You may have heard the phrase “a sound basic education.” North Carolina has the responsibility to give every child in the state an opportunity to one. It was one of the main findings of a long, protracted court case commonly called Leandro. That case confirmed North Carolina’s system for funding schools is good enough for most students, but that the state has failed its most vulnerable kids.

WFAE’s Lisa Worf took a closer look at Leandro, as part of a collaboration with NPR’s project on school funding. She wrote about North Carolina’s pre-kindergarten program that partly arose from that case. Lisa joins Morning Edition host Marshall Terry with a big-picture look at Leandro.


MT: Lisa, how did the Leandro case get started?

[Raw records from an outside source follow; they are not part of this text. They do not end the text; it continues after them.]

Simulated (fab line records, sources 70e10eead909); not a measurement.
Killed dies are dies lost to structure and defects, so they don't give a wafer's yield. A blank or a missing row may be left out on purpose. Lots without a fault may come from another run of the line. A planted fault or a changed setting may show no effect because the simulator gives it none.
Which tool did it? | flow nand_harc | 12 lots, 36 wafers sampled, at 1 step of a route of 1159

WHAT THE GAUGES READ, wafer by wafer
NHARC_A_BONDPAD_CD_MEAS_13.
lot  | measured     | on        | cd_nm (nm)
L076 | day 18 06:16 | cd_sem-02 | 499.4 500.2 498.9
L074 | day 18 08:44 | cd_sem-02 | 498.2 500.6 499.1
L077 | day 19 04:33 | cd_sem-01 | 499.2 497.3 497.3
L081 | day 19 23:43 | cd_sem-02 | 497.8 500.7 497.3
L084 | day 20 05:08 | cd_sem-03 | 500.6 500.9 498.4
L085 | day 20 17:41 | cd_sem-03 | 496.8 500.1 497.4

LW: Back in 1994, a handful of low-income districts sued the state arguing North Carolina was failing to provide an adequate education to all students, partly by failing to provide districts with enough money. The North Carolina Supreme Court ruled the state had a responsibility to deliver, “a sound basic education.” And the court left it to Superior Court Judge Howard Manning to decide whether that was indeed happening. In 2000, Manning ruled for the most part the state was making good on its promise, and part of that was the way it funded education. 

MT: How did he come to that conclusion?

LW: North Carolina is something of an exception when it comes to school funding. In most states, local property tax accounts for a large part of school money.  Here, the state provides about two-thirds of school districts’ budgets, so you don’t see as much variation in funding levels between districts as in some other states. Plus, at the time the state was already giving districts extra money for what it calls low-wealth districts (that includes many rural counties) and those serving lots of poor kids.   

MT: If North Carolina has a fairly equitable system for funding schools, why is this case still going on today?

LW: Because this case isn’t just about school funding. Manning was very firm about that. Here he is in 2011 speaking to the NC New Schools Project. 

MANNING: There’s still lawyers in this case today that think money is the panacea for everything. They still don’t understand this is not a money case. This is a quality case.

MT: So how do you judge quality? 

LW: Yes, that’s a much more complicated answer than just assigning a number to fix the problem. To assess that Manning looked at a lot of different things like curriculum, teacher certification, and, perhaps most importantly, test scores. Part of what this case did was cement level 3 on end-of-grade and course exams as one way to show students are getting a good education.  At that time more than a quarter of students weren’t making the grade and many of them were those Manning referred to as “at risk”- kids with disabilities, living in poverty, or learning English as a second language. And he concluded the state was failing them. 

MT: How did North Carolina try to remedy the problem?

LW: Manning made it clear the state couldn’t just write a check. It needed a plan. Free pre-school was a big part of it. The state began offering free pre-kindergarten to its most disadvantaged students. At peak enrollment in 2008, the state spent about $170 million to serve about 35,000 kids. Those numbers have dropped in recent years. The state also wanted to make it easier for struggling schools to attract good teachers, train them, and reduce class sizes, so they agreed to send some additional money to low-wealth counties and those like Charlotte-Mecklenburg Schools with lots of kids from low-income families.

MT: So what kind of impact has Leandro had for students, especially low-income ones?

LW: That’s difficult to calculate.  Education policy and spending is so complicated and this is just one piece of the puzzle. If you look at how North Carolina students score on what’s called the nation’s report card, scores are higher overall, but that achievement gap between poor children and their better-off classmates is still just as wide. Eddie Speas, a lawyer who initially fought the lawsuit on behalf of the state says what it certainly did is this: it set a benchmark that the legislature has to meet to fulfill the state’s responsibility of offering all students a sound basic education. The courts continue to monitor that.